Step off the train at Vlissingen and you have officially run out of Netherlands. Walk a hundred meters further west and you would be standing in the harbor, watching the ferries to Breskens churn the water. The track simply ends. This is a terminus station in the most literal sense - the steel rails of the Roosendaal-Vlissingen line stop here, 150 kilometers from where they started near the Belgian border, and for a brief, glamorous decade before the First World War, a passenger boarding a D-train at this platform in the evening could be in Berlin by the next afternoon, with a steamer crossing to England waiting at the quay alongside.

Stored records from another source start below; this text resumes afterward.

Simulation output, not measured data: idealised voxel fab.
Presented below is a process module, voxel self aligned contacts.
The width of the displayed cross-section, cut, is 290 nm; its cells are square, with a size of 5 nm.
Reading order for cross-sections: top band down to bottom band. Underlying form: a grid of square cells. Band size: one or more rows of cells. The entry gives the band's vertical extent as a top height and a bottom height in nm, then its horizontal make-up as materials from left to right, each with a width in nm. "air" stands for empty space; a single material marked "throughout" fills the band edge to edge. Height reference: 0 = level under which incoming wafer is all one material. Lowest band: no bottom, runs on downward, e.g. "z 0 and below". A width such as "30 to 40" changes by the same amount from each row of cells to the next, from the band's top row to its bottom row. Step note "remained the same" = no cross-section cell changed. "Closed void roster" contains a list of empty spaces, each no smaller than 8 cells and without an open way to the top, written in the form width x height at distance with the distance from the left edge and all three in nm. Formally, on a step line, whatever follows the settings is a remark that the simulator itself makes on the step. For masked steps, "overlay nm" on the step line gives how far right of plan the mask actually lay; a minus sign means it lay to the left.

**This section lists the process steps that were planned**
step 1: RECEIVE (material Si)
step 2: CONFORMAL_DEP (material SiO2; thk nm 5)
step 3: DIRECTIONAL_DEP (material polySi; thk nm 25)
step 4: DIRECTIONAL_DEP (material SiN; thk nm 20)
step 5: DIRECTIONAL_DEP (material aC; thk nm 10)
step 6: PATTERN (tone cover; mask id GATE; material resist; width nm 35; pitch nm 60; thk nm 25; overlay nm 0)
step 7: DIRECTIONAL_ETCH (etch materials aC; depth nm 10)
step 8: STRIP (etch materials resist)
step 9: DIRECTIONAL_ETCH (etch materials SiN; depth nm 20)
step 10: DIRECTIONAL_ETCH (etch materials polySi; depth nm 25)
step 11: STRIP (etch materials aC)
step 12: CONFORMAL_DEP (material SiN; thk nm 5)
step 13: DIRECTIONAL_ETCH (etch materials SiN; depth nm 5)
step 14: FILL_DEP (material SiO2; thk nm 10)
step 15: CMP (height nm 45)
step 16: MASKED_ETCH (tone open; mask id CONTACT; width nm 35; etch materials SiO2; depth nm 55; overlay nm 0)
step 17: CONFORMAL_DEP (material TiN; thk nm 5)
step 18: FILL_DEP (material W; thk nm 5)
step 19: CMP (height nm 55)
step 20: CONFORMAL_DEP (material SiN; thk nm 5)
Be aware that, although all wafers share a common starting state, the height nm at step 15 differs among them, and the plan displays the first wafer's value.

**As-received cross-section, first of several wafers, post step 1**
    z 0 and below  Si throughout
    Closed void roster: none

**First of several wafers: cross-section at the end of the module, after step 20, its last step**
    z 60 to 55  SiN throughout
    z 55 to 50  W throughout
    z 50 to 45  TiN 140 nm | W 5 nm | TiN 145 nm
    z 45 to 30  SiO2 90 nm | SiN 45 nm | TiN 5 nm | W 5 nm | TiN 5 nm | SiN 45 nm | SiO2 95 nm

The station opened on 1 September 1873 as Vlissingen Port, a simple wooden affair built mainly to feed passengers onto the Stoomvaart Maatschappij Zeeland ferries that ran across the North Sea to Queenborough and later Folkestone. From 1881 until the outbreak of the First World War, D-trains - the international express services - ran straight onto this platform from Berlin via the Zeeland Line. The connection ran like clockwork: ferry from Sheerness or Folkestone, train to Vlissingen, sleeping carriage east through the night, breakfast in Berlin. A grand Renaissance-style station building replaced the original in 1894, complete with a royal waiting room for the Dutch monarchy. Five years later, an Amsterdam locomotive with faulty brakes failed to stop at the buffers, smashed through the platform end, and crashed into the station buffet. Two conductors died.
The Renaissance station did not survive the Second World War. In 1944 Vlissingen Port was hit during a bombing raid and damaged beyond repair. Reconstruction began in October 1949 to a design by Sybold van Ravesteyn, the Dutch architect whose curling neo-baroque was already controversial and would later become beloved. Ravesteyn kept some of the old platform canopies and pillars, but the new building was unmistakably his: round tilted windows, decorated cornices, statues on the facade, and a careful, theatrical asymmetry. The station opened on 18 December 1950. Four ceramic panels by Jo Uiterwaal, mounted on the outer walls, depict scenes from the railway and the province of Zeeland. A statue commemorating the electrification of the Zeeland line, by sculptor Philip ten Klooster, was unveiled in the booking hall on 17 April 1957.
The station holds an oddly precise distinction. It is less than 100 meters short of being the westernmost railway station in the Netherlands - the title goes instead to Vlissingen Souburg, the second station in the same town, which sits a few football fields further west. There have been suggestions, made and unmade over the decades, to move the station north toward the HZ University of Applied Sciences and the city center. The proposals always founder on the same objection from the south: people in Zeelandic Flanders, who reach the rest of the Netherlands by walking off the foot-and-bicycle ferry from Breskens directly onto the platform, do not want to lose the seamless transfer that makes Vlissingen worth changing trains for at all.
Most of Sybold van Ravesteyn's railway stations have been demolished. The architect built across the Netherlands in a style that often baffled his contemporaries - too playful for the modernists, too modern for the traditionalists - and the postwar wave of station rebuilding gradually erased his work. Vlissingen is one of the few that survived. On 18 March 2010 it was designated a national monument. The booking hall still has a small kiosk where the ticket counters used to be. The terrace in front of the station buffet looks across to the ferry terminal, and in the evenings the long intercity service from Amsterdam pulls in, having traveled six and a half hours from the capital, only to stop because there is simply nowhere further left to go.
Vlissingen Railway Station sits at 51.444 N, 3.596 E, in the harbor district just inland from the ferry terminal on the Westerschelde. The station building is a low neo-baroque structure with three platforms and a free-standing bicycle facility; visible from low altitude as a distinctive pale building among the dockside warehouses. The Roosendaal-Vlissingen rail line runs east through Middelburg and Goes toward Roosendaal. Nearest airfields are Midden-Zeeland (EHMZ, 13 km northeast) and Antwerp International (EBAW, 75 km east). Vlissingen lies on the major shipping approach to Antwerp and the seaplane bombing of 1940-1944 left scattered surface damage still visible in the harbor pattern. Best viewed in clear coastal weather; haze common in summer.